So, it’s the first day of classes, the start of a new year, in (for me) a new world. I, who attended a very small liberal arts university in rural Missouri, USA and majored in literature and equine science, was very excited to spend the year out of my professional attire and back in student dress. My experience at my undergraduate uni was that your first week of classes, you wore jeans and a nice top, but by the second week trackies and hoodies were practically mandatory. Attending lectures and seminars meant that I could revert back from my brief foray into adulthood and settle comfortably in pyjamas again. So, on my first day of graduate school, I showed up in jeans, an ironic t-shirt and trainers pleased with myself and fully expecting to fit right in.
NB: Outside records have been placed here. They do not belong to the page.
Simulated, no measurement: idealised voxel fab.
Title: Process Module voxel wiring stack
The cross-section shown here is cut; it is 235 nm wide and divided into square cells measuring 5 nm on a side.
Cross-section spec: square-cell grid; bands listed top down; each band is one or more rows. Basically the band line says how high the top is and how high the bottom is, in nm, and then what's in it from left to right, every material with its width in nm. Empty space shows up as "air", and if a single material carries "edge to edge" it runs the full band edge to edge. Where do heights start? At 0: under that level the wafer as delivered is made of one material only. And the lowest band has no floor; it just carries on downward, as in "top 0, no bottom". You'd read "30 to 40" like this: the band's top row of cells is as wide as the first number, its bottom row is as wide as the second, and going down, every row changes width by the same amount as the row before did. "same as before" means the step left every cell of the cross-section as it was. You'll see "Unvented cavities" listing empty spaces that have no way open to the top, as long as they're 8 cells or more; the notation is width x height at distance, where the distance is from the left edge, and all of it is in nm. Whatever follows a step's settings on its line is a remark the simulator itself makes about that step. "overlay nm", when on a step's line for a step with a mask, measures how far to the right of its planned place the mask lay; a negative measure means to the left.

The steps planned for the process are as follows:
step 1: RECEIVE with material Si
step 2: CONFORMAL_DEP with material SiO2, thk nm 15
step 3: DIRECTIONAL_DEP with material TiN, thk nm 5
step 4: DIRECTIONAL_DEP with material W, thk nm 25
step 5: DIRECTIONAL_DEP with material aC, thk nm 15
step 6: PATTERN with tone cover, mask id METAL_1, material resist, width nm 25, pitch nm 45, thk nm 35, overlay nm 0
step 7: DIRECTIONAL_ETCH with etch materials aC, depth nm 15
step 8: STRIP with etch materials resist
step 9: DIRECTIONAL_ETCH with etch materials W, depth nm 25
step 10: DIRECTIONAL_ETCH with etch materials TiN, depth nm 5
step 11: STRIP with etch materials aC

It came as a bit of a shock to me when person after person came filing into the room wearing stylish skirts and cute dresses there were shirts and even blazers, nice little flats and shoes, hair neatly done and in full make-up. I simply did not understand. We are students. Students don’t try. What was this? Was it just that I had chosen to go to school in the UK and this was how they dressed? But there were several other Americans on my course and they blended seamlessly with the others. Was it that it was grad school so now all the stakes were higher and you had to dress nicer too? Was it that I had chosen to pursue a course in humanities, where my feet would be firmly rooted in the library for hours on end, rather than the barn? Or had I simply missed a memo that said “welcome to adulthood, we expect real clothes here”? In the midst of these questions, chasing each other around my mind, I managed to come up with a very reasonable argument to calm myself. It was the first day. Everybody tries a little harder on the first day. Nothing to worry about. I was sure to see hoodies in a week or so. But I was sweating it. I had packed for a year of casual. I’d brought two pairs of nice trousers and three nice tops that could reasonably be considered professional. Everything else was the epitome of liberal-arts-student dress. I had a bank account that was fully funded by the US government and was more than aware that I needed to skimp to feed myself so a shopping spree simply wasn’t an option.

I clung to my theory of first-day-fancy as though it was my lifeline. By week three, that lifeline was cut. Everybody continued to show up to lectures dressed like they were headed to work, so I decided to embrace my fate. I was ‘that girl’. My jeans weren’t skinny, my hair was in a pony tail, I wore my trainers and my ironic t-shirts and you know what? Nobody said anything. My seminar teachers took my contributions seriously, I did well on my term papers, I even got a work experience position at a publisher’s. I finished my dissertation, in fact, I might even graduate, though I still don’t have my dissertation marks, but that’s a huffy rant for another time. Shockingly, the world did not stop turning due to my apparently poor sense of academic fashion. It didn’t ostracise me or make me fail, in fact, I’m not sure anybody even noticed. All that anxiety for nothing. Welcome to life.